GOOD.data.good_datasets.good_zinc

The GOOD-ZINC dataset. Adapted from ZINC database.

Classes

DomainGetter()

A class containing methods for data domain extraction.

GOODZINC(root, domain[, shift, subset, ...])

The GOOD-ZINC dataset adapted from ZINC database.

class GOOD.data.good_datasets.good_zinc.DomainGetter[source]

Bases: object

A class containing methods for data domain extraction.
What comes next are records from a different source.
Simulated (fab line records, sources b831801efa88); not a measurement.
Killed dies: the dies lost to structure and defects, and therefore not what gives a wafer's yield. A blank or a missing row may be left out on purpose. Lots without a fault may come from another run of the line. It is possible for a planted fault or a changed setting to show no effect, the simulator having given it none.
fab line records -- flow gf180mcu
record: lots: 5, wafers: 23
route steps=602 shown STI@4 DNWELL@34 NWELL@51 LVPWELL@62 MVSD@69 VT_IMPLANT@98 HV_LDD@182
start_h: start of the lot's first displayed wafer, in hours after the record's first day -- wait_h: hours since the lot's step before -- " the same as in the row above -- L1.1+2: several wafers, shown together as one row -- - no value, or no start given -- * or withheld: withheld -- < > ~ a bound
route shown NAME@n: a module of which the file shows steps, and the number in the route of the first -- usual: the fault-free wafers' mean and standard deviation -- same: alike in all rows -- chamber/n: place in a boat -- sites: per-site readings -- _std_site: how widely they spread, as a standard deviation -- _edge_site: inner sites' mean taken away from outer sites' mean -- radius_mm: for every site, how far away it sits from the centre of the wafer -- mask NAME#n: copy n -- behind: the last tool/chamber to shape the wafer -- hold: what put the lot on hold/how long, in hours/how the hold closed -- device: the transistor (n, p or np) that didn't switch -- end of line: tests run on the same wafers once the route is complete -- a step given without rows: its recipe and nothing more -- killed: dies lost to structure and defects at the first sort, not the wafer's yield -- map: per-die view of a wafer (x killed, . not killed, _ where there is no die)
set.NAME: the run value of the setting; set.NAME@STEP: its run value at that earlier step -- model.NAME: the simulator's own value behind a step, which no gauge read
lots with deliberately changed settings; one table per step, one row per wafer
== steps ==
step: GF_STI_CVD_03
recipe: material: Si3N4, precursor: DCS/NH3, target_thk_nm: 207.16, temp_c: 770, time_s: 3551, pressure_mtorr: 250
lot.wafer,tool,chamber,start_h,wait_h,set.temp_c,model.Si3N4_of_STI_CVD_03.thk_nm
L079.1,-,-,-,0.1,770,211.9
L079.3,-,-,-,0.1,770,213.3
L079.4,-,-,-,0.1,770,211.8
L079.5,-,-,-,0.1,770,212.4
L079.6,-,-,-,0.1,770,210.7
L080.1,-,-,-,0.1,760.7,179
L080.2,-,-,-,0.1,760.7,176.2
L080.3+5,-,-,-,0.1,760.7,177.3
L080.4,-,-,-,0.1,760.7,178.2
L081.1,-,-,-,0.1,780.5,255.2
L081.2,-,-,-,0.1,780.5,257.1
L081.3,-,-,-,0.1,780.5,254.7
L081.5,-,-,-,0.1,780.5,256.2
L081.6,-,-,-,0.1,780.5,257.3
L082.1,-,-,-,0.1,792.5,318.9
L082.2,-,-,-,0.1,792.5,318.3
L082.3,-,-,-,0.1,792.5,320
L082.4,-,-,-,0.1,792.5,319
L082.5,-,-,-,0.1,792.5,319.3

get_nodesize(smile: str) int[source]
Parameters

smile (str) – A smile string for a molecule.

Returns

The number of node in the molecule.

get_scaffold(smile: str) str[source]
Parameters

smile (str) – A smile string for a molecule.

Returns

The scaffold string of the smile.

class GOOD.data.good_datasets.good_zinc.GOODZINC(root: str, domain: str, shift: str = 'no_shift', subset: str = 'train', transform=None, pre_transform=None, generate: bool = False)[source]

Bases: InMemoryDataset

The GOOD-ZINC dataset adapted from ZINC database.

Parameters
  • root (str) – The dataset saving root.

  • domain (str) – The domain selection. Allowed: ‘scaffold’ and ‘size’.

  • shift (str) – The distributional shift we pick. Allowed: ‘no_shift’, ‘covariate’, and ‘concept’.

  • subset (str) – The split set. Allowed: ‘train’, ‘id_val’, ‘id_test’, ‘val’, and ‘test’. When shift=’no_shift’, ‘id_val’ and ‘id_test’ are not applicable.

  • generate (bool) – The flag for regenerating dataset. True: regenerate. False: download.

download()[source]

Downloads the dataset to the self.raw_dir folder.

static load(dataset_root: str, domain: str, shift: str = 'no_shift', generate: bool = False)[source]

A staticmethod for dataset loading. This method instantiates dataset class, constructing train, id_val, id_test, ood_val (val), and ood_test (test) splits. Besides, it collects several dataset meta information for further utilization.

Parameters
  • dataset_root (str) – The dataset saving root.

  • domain (str) – The domain selection. Allowed: ‘degree’ and ‘time’.

  • shift (str) – The distributional shift we pick. Allowed: ‘no_shift’, ‘covariate’, and ‘concept’.

  • generate (bool) – The flag for regenerating dataset. True: regenerate. False: download.

Returns

dataset or dataset splits. dataset meta info.

process()[source]

Processes the dataset to the self.processed_dir folder.

property processed_file_names

The name of the files in the self.processed_dir folder that must be present in order to skip processing.